Smoked Pork Chops With Drunken Sauerkraut
- Time 20min prep, 60min co
- Serves 4
- 6 thick slices of apple wood smoked bacon, cut into 2-inch pieces
- 1/4 tsp cumin
- 1 tsp caraway seeds
- 1 bay leaf, crushed
- 2 tart green apples, cored and diced
- 1 medium onion, chopped
- 4 garlic cloves, smashed & roughly chopped
- 32 oz sauerkraut w/liquid
- 1 cup dry white wine or dry vermouth
- 1/2 cup stock or water
- 4 smoked pork chops (about 6 oz. each)
How to make it
- Heat a medium stock pot over medium heat. Add bacon and cook until crisp to your liking. Remove and transfer to a paper towel lined plate.

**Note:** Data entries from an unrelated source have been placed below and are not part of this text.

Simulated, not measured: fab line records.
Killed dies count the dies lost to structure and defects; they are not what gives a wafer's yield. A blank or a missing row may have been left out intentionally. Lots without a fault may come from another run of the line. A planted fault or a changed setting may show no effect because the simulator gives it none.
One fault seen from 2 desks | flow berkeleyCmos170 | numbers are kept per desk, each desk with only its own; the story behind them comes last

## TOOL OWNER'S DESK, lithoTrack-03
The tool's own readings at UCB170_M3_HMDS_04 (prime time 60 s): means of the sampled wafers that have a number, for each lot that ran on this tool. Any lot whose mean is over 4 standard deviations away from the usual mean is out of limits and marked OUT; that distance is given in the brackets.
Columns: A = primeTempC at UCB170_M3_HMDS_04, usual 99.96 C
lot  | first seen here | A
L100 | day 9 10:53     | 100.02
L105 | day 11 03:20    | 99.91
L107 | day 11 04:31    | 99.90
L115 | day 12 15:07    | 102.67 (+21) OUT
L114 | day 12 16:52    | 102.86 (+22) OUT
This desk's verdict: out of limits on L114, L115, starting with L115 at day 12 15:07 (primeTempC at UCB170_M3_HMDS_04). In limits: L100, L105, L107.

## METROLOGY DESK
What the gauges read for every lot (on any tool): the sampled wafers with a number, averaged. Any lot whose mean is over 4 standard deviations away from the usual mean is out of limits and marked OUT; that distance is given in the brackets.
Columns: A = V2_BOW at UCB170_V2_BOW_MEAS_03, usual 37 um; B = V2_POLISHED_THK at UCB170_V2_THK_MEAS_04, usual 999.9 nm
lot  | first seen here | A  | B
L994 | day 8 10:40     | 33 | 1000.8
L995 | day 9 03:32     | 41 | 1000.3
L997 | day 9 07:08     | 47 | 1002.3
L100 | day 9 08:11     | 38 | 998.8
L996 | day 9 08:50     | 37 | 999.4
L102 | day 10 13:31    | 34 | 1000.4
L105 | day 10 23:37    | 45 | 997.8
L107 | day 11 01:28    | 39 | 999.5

- Add cumin, caraway seeds, and crushed bay leaf to pot and stir well. Cook for about 2 minutes, stirring.
- Add apples, onions, and garlic. Cook, stirring occasionally, for 5-7 minutes.
- Add sauerkraut, wine, and water. Bring to a boil. Submerge pork chops in mixture, cover, and reduce to a simmer. Cook for one hour.
- Garnish with cooked bacon when serving.